Chain Letter (2010) poster

Chain Letter (2010)


USA. 2010.


Director – Deon Taylor, Screenplay/Producers – Michael J. Pagan & Deon Taylor, Photography – Philip Lee, Music – Vincent Gillioz, Additional Music – Marcus Blanchard, Special Effects Supervisor – Jim Bilz, Makeup Effects – Dean Jones, Production Design – George Goodridge. Production Company – Deon Taylor Enterprises/Tiger Tail Ent.


Nikki Reed (Jessie Campbell), Keith David (Detective Jim Crenshaw), Cody Kasch (Neil Conners), Michael J. Pagan (Michael Grant), Cherilyn Wilson (Rachel Conners), Noah Segan (Dante), Matt Cohen (Johnny Jones), Brad Dourif (Mr Smirker), Betsy Russell (Sergeant Hamill), Charles Fleischer (Frank Wiggins), Michael Bailey Smith (Chain Man), Madison Bauer (Jane Campbell), Phil Austin (Jeff Campbell), Terrence Evans (Mr Bradford), Eliot Benjamin (Kevin Daniels)


Several students at Brinkman High School suddenly receive chain emails and text messages saying they will die if they do not forward them to five other people. Whenever someone ignores this and deletes the message, a hulking figure with a bandaged face appears and brutally kills them using chains. As the killings continue, police try to find a connection. Clues appear to lead to the Technology Terrorists, the remnants of a cult that are determined to use modern technology against people.

Chain Letter was the fourth directorial outing for African-American director/producer/writer Deon Taylor who is shaping up as a regular genre contributor. Taylor first appeared with the slasher film 7eventy 5ive (2007) and went onto direct the non-genre comedy The Hustle (2008) and the horror anthology Nite Tales: The Movie (2008), which was spun out into a short-lived tv series Nite Tales: The Series (2009), also directed/produced by Taylor. Chain Letter was followed by the non-genre Supremacy (2014), the parody film Meet the Blacks (2016), the thrillers Black and Blue (2019) and Fatale (2020) and in genre material the horror films Traffik (2018), The Intruder (2019), The House Next Door (2021) and Fear (2023).

Chain Letter is one of those films that leave you wondering why it was made. It gives the impression of having been made without Deon Taylor and his co-writer/co-producer/supporting actor Michael J. Pagan having any clear concept of what they were making a film about – if they did, they certainly do little to convey it to the audience. The film feels as though Taylor and Pagan had a vague idea of wanting to say something about how the interconnectivity revolution of the 00s was starting to overtake the world – the prevalence of internet communication, online gaming, the geometric growth in the use of cellular phones – and simply grafted this onto the formula of a slasher film.

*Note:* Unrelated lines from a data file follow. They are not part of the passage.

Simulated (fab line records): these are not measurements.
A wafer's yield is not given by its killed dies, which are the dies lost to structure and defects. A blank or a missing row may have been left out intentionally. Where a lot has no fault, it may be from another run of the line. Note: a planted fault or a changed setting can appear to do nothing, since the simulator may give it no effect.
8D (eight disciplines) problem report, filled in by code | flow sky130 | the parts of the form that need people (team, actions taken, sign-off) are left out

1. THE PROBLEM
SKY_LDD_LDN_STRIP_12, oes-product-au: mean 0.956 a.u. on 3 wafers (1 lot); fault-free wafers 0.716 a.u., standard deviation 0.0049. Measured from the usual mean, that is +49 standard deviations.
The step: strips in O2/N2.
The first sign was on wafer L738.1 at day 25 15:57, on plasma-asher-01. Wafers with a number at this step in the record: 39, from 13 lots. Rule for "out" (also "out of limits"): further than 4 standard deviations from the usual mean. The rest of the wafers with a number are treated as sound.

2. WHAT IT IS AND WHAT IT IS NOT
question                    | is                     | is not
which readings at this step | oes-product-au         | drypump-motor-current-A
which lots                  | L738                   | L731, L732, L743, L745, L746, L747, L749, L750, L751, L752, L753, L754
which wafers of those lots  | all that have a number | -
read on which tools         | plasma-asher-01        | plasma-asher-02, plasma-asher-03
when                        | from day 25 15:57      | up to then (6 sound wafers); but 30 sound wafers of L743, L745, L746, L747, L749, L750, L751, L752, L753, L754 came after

One’s hopes for Chain Letter sink from the opening credits sequence that edits together a frenetic montage of images and headlines about GPS tracking, identity phishing, havoc wreaked by hackers, images of the Unabomber, dubious connections to terrorism and mocked-up headlines like ‘Is Technology Ruining America’, even rather laughably the spectre of the Y2K bug, while moments later Brad Dourif’s professor gives simplistically minded lectures on information privacy. This seems like a vision of technological alarmism that comes from people who know very little about said technology beyond how to answer emails – there is a laughable scene where the characters suddenly realise that GPS means that anybody can be tracked and one character explains “You phone has a bill that goes to a company – it has your address on it,” which everyone reacts to with shock realisation and this is then somehow taken to explain that the killer can track anybody anywhere.

The Chain Man (Michael Bailey Smith) in Chain Letter (2010)
The Chain Man (Michael Bailey Smith)

Yet despite all of this, we cannot even be sure if Taylor and Pagan are saying that the reliance on such technology is a bad thing – for all the film’s setting itself around such technology prevalence and the alarmist associations made in the opening scenes, Chain Letter has astonishingly little to say about it.

Outside of the vague themes about technology, all that we have is the good old standby of the modern teens in peril film, where Deon Taylor follows a tried and true slasher formula. Certainly, Taylor makes the film as gory as hell. There is a particularly nasty scene where Matt Cohen gets the top of his head sawed off via a chain ripped through his mouth. Later Noah Segan has his head splattered when the killer drops the engine block of a car onto him.

However, there is no explanation of who the killer is or why they are bandaged. For reasons that are never explained, the killer wields chains as a motif – the only reason for this seems to be the rather absurd homonymic one where this is meant to connect up to the fact that they also send out chain letters. For that matter, the idea of killing all people who fail to send out chain letters is absurd – if you consider the idea of killing everyone on a list who fails to send five copies out, then mathematics say that within a matter of days you would need an army of killers to keep up with the victim count. The film reaches an abrupt ending that seems to come to a halt with an entire third act missing and lacks any proper confrontation with the cult behind the killings, or even opportunity to expose and explain who or what they are.